Saturday, April 15, 2006

Pigs

More news from the rural countryside.
I'm up here in this little house in seclusion, trying to finish a writing project. It's a perfect setting for writing, the landscape around me utterly silent. Woods, fields, stone walls, sky—that's it.
This afternoon I took a break and went out to walk the hour-long triangle. I started out past the big elegant Victorian farmhouse just opposite us, heading down the road past the dairy farm. As I walked past the Victorian house I glanced in past the white painted fence. There were some shadows on the other side I hadn't expected—I wondered if my neighbours had borrowed some sheep to graze the lawn down? I went closer, and heard an excited honk.

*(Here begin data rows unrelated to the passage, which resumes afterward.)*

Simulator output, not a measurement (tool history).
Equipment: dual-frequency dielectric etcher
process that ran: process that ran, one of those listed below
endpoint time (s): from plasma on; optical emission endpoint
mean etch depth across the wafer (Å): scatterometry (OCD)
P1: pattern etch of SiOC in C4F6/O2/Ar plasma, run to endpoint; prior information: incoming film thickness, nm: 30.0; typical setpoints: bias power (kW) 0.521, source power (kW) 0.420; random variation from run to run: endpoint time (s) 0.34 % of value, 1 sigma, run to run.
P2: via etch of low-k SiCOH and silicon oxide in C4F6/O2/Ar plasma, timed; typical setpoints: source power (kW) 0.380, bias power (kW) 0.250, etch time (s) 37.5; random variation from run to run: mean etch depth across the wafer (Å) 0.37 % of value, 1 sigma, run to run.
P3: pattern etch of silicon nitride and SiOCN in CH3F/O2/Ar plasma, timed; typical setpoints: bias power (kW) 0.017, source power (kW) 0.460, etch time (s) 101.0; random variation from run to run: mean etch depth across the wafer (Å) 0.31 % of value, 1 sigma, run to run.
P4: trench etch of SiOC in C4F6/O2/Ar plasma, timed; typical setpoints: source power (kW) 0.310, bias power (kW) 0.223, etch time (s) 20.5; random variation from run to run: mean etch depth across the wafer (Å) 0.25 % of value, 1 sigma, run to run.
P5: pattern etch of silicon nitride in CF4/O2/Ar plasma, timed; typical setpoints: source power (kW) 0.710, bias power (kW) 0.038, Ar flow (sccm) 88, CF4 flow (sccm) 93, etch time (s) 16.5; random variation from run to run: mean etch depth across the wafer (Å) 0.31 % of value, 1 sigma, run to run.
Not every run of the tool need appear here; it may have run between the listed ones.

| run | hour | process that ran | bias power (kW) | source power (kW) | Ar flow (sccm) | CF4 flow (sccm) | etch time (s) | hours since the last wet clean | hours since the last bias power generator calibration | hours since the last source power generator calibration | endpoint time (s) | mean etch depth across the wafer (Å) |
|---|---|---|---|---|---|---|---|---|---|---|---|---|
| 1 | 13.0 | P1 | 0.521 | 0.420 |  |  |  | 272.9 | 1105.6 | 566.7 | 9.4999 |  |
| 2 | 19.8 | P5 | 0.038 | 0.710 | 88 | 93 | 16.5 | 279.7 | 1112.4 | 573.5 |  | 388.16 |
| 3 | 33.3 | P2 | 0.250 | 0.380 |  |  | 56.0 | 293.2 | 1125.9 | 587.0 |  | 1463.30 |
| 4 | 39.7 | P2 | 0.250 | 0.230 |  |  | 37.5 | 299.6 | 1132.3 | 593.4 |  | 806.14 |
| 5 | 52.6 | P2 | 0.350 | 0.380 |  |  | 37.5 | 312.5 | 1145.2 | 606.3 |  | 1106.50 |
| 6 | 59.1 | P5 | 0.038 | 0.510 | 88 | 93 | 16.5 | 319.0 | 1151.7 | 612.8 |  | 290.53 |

It was not sheep but a herd of energetic pigs, pink and brown and muscular, ears pricked and on the loose. What they were excited about was the garden—the perennial border, to be precise. There were ten of them, and they were hogs with a vision. The vision was of a perennial border without living inhabitants.

It was a lovely sight, if you were a hog—all that rich brown earth churned and rooted and turned up to the sky. If you were a gardener—well, it was a different sort of vision.

I walked down the road to the dairy farm, got in the pickup with the farmer and headed back up the hill with him. We spent the rest of the afternoon herding hogs. I don't know what we'll say to the neighbours. A visitation from outer space?